1  Toll by Luke Wright (Penned in the Margins, $32)

“Part Essex wide boy, part dandy fop, he writes from the sidelines about small-town tragedies and national farce, then performs his work with snarl and spit”: the poet’s website.

2  New Zealand Wars: Ngā Pakanga o Aotearoa by Vincent O’Malley (Bridget Williams Books, $40)

“While not all New Zealanders are ready to confront our past, this work will serve as a taonga for future generations”: Mihingarangi Forbes.

3  Conventional Weapons by Tracey Slaughter (Victoria University Press, $25)

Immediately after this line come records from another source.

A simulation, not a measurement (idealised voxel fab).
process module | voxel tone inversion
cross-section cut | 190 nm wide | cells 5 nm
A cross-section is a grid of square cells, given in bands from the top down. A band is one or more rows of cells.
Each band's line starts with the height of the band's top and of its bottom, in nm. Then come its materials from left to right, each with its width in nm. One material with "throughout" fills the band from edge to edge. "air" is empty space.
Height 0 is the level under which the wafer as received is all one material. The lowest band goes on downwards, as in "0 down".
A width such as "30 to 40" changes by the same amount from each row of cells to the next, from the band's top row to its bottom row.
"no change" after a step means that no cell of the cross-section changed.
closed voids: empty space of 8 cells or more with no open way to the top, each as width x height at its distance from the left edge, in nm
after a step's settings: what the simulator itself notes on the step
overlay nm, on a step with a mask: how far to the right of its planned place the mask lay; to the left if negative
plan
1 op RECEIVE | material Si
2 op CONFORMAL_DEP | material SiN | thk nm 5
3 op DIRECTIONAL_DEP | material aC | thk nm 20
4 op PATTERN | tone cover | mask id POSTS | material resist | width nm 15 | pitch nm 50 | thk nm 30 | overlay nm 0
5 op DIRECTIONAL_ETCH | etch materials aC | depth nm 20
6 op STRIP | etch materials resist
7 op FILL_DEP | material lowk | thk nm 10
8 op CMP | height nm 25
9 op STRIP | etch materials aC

“It’s probably best described as a bit of heavy artillery – an ode to female adolescence and the ongoing challenges of female embodiment”: the poet, to Stuff.

4  Mondeo Man by Luke Wright (Penned in the Margins, $28)

“Cool poems”: Patti Smith.

5  Attraction by Ruby Porter (Text Publishing, AUS, $37)

New and brilliant; New Zealand, now.

6  This Mortal Boy by Fiona Kidman (Vintage, UK, $38)

Winner of the 2019 Acorn Foundation Fiction Prize.

7  Dead People I Have Known by Shayne Carter (Victoria University Press, $40)

We do have a review in the works, promise.

8  Upheaval: How Nations Cope with Crises by Jared Diamond (Allen & Unwin, $40)

“I would estimate the chances are about 49 percent that the world as we know it will collapse by about 2050”: the author, in New York Magazine.

9  The Overstory by Richard Powers (Vintage, AUS, $26)

Winner of the 2019 Pulitzer Prize for Fiction.

10 Machines Like Me by Ian McEwan (Penguin, $37)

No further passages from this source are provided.